A Man for Our Season
This article is from the archive of The New York Sun before the launch of its new website in 2022. The Sun has neither altered nor updated such articles but will seek to correct any errors, mis-categorizations or other problems introduced during transfer.

With July 4 upon us, American troops are overseas defending freedom and democracy in Iraq and Afghanistan. Some of us have been speaking for the idea that this struggle will eventually be taken to Syria, Iran, Saudi Arabia, and North Korea — not necessarily with American troops, but with other support. Some skeptics voice doubts about whether such countries or cultures are fit or “ready” for freedom or democracy.

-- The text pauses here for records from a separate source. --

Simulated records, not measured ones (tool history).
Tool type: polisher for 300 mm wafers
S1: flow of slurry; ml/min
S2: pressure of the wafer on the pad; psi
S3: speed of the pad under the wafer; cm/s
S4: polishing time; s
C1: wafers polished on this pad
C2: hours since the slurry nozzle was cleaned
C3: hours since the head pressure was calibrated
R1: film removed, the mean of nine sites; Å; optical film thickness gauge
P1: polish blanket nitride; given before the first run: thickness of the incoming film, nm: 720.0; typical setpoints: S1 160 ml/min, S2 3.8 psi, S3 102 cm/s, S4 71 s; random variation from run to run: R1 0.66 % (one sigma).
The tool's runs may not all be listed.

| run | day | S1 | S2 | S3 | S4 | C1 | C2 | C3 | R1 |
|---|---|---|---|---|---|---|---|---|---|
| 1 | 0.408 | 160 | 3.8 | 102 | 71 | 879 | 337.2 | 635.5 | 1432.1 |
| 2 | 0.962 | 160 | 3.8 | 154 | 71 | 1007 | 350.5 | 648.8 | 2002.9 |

On this topic the Declaration of Independence whose issuance in 1776 we celebrate this weekend was emphatic. It said, “all men are created equal; that they are endowed by their creator with certain unalienable rights.”
One of the greatest of the founders, Samuel Adams, was even more explicit in his own writings. “The love of liberty is interwoven in the soul of man,” he wrote. “However irrational, ungenerous, and unsocial the love of liberty may be in a rude savage, he is capable of being enlightened by experience, reflection, education, and civil and political institutions.”
Adams, whose words we have been studying, said the American Revolution had given the world a “lesson, drawn from experience, that all countries may be free.” And he said that America’s example testified “that by patience, fortitude and perseverance the iron rod can be wrested from the arm of a tyrant, and that all nations may be free, if they will magnanimously contend for their liberty.”